# BINARY CLASSIFICATION OF SENTIMENT

**File:** BinaryClassification.ipynb

**Course:** Data Science Foundations: Data Mining in Python

# INSTALL AND IMPORT LIBRARIES

The Python library `nltk`, for "Natural Language Toolkit," contains most of the functions we need for text mining. NLTK can be installed with Python's `pip` command. This command only needs to be done once per machine.

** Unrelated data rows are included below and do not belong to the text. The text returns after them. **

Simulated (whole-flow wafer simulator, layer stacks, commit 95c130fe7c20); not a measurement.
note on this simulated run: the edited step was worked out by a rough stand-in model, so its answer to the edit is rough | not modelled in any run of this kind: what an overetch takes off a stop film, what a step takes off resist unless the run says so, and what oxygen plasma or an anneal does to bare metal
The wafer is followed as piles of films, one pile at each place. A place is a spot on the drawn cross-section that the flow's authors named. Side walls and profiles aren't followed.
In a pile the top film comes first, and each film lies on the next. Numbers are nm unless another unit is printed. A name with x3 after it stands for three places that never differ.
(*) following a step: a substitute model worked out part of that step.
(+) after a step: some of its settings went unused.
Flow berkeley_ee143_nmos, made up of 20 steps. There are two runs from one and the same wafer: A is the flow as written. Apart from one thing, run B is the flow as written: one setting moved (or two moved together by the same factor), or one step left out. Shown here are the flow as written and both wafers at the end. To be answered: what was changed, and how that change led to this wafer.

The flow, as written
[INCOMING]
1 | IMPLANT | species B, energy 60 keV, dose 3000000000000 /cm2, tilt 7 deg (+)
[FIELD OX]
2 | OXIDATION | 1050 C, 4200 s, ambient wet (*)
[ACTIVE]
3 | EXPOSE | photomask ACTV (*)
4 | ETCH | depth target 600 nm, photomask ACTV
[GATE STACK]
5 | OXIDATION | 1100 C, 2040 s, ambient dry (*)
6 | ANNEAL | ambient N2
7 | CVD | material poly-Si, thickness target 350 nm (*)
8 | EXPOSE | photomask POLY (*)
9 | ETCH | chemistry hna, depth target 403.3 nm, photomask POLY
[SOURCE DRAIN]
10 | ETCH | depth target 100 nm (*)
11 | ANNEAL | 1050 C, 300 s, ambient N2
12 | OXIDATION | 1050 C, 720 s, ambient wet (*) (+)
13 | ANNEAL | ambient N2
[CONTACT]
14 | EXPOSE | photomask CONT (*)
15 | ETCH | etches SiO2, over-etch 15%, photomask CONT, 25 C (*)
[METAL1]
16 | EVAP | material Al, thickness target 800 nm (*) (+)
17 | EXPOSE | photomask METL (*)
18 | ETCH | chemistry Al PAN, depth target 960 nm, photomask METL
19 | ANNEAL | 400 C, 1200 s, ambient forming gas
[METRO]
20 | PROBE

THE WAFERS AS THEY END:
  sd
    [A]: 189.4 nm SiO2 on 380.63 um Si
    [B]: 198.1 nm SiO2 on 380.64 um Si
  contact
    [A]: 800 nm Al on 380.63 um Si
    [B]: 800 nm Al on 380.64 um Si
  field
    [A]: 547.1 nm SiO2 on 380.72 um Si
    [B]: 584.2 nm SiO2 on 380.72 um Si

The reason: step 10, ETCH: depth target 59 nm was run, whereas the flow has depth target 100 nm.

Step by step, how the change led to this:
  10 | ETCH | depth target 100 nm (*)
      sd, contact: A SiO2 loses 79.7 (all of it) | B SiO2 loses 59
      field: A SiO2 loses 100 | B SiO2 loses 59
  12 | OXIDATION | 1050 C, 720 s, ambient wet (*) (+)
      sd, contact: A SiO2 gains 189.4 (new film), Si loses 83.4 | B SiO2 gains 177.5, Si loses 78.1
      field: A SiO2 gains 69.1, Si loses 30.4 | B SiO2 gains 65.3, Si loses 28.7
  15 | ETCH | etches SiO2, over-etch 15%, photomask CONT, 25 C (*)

The standard, shorter approach may work:

In [None]:
# pip install nltk

If the above command didn't work, it may be necessary to be more explicit, in which case you could run the code below.

In [None]:
# import sys
# !{sys.executable} -m pip install nltk

Once `nltk` is installed, then load the libraries and data below.

In [None]:
# Import libraries
import re  # For regular expressions
import nltk  # For text functions
import matplotlib.pyplot as plt  # For plotting
import pandas as pd  # For dataframes

# Import corpora and functions from NLTK
from nltk.corpus import stopwords
from nltk.corpus import opinion_lexicon
from nltk.tokenize import word_tokenize

# Download data for NLTK
nltk.download('stopwords', quiet=True)
nltk.download('opinion_lexicon', quiet=True)
nltk.download('punkt', quiet=True)

# Use Matplotlib style sheet
plt.style.use('ggplot')

# IMPORT DATA

In [None]:
df = pd.read_csv('data/Iliad.txt',sep='\t')\
    .dropna()\
    .drop('gutenberg_id', 1)

df.head(10)

# PREPARE DATA


## Tokenize the Data

- A "token" is the level of analysis for text mining.
- In this case, the tokens will be individual words, which is most common, but tokens can also be pairs or triplets of words, sentences, and so on.
- In the tokenization process, it is common to standardize capitalization and remove non-word characters.

In [None]:
def clean_text(text):
    text = text.lower()  # Convert all text to lowercase
    text = text.replace("'", '')
    text = re.sub(r'[^\w]', ' ', text)  # Leave only word characters
    text = re.sub(r'\s+', ' ', text)  # Omit extra space characters
    text = text.strip()
    return text

df['text'] = df['text'].map(clean_text) 
df['text'] = df['text'].map(word_tokenize) # Split text into word tokens

df.head()

## Collect Tokens into a Single Series

In [None]:
df = df.text.explode().to_frame('token')
df.head(10)

## Sort Tokens by Frequency

In [None]:
df.token.value_counts().head(10)

## Remove Stop Words

- Stop words are common words such as "the," "and", and "a" that may interfere with the sementic analysis of text.
- It is common to use a lexicon or established list of stop words.
- However, different stop word lexiconss may process text differently.
- It is also possible to add specific words to a custom stop word list.

In [None]:
stopwords = set(stopwords.words('english')) # load stopwords

df = df[~df.token.isin(stopwords)]

## Sort Revised Tokens by Frequency

In [None]:
df.token.value_counts().head(10)

# CLASSIFY SENTIMENTS

## Identify Valenced Words with the "Opinion" Lexicon

In [None]:
sentiment_lexicon = {
    **{w: 'positive' for w in opinion_lexicon.positive()},
    **{w: 'negative' for w in opinion_lexicon.negative()}
}

df['sentiment'] = df['token'].map(sentiment_lexicon)
df = df[~df.sentiment.isna()] # ommit words out of opinion lexicon

df.head(10)

## Sort Sentiment Words by Frequency

In [None]:
df.token.value_counts().head(10)

## Summarize the Sentiment Words

In [None]:
summary_df = df.sentiment.value_counts().to_frame('n')
summary_df['prop'] = summary_df['n'] / summary_df.n.sum()

summary_df.round(3)

In [None]:
summary_df.n.plot.bar(legend=False, figsize=(8, 4), grid=True, color='gray')
plt.xlabel('Sentiment')
plt.ylabel('Frequency of Words')
plt.title('The Iliad: Proportion of positive and negative words', loc='left')
plt.xticks(rotation=0);

# CLEAN UP

- If desired, clear the results with Cell > All Output > Clear. 
- Save your work by selecting File > Save and Checkpoint.
- Shut down the Python kernel and close the file by selecting File > Close and Halt.